Independent Advisors Rethink Research Models for 2026

The appeal of independence has never been stronger for financial advisors looking to escape wirehouse bureaucracy and build their own practices. But 2026 is testing whether breakaway advisors can maintain competitive investment capabilities without the institutional infrastructure they left behind.

The challenge isn't just about having good ideas — it's about having the resources to execute them. As opportunities spread across different sectors and regions, the research demands on independent practices are intensifying. At the same time, the costs of building analytical capabilities keep climbing.

According to Deloitte's 2026 Investment Management Outlook, investment management firms are increasingly seeking specialized talent. Job postings for skills like process optimization and fundraising now appear in roughly one out of every four positions.

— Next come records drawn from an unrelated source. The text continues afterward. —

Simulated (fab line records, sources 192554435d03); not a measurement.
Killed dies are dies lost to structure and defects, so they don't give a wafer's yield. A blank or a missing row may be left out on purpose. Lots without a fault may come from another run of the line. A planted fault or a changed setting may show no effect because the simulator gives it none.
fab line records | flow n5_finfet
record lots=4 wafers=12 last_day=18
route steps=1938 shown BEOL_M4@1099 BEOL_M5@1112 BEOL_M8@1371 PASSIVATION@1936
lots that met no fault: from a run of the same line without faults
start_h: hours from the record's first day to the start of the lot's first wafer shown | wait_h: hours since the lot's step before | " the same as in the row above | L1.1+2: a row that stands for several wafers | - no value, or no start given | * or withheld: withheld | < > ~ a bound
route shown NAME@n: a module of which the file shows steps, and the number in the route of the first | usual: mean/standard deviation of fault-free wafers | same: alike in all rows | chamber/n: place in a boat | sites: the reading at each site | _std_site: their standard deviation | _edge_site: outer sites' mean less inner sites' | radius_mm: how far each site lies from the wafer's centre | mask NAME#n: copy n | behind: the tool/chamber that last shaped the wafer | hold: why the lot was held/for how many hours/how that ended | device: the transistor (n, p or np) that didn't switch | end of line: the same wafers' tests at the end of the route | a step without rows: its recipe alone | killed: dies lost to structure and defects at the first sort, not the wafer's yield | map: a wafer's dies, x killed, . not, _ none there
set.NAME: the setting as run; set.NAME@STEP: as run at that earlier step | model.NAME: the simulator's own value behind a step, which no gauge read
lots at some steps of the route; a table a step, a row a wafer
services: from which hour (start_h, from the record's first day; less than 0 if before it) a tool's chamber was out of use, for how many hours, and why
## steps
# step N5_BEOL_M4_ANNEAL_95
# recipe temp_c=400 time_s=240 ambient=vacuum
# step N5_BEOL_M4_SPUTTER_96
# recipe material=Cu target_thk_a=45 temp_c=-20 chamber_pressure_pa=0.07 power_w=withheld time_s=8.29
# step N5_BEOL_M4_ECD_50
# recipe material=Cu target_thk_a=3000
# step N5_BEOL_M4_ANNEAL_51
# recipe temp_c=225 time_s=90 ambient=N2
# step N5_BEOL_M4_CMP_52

For advisors running lean operations, competing for this talent against well-funded asset managers isn't realistic. Instead, many are turning to active ETFs to access institutional-grade research without institutional overhead. According to Deloitte, assets in these products jumped 68% over the past year to $843 billion.

When Research Needs Outpace Resources

Deloitte's analysis suggests that advisors leaving wirehouses often underestimate what they're giving up. The analyst coverage, proprietary research, and data infrastructure that seemed like background noise suddenly becomes a competitive necessity.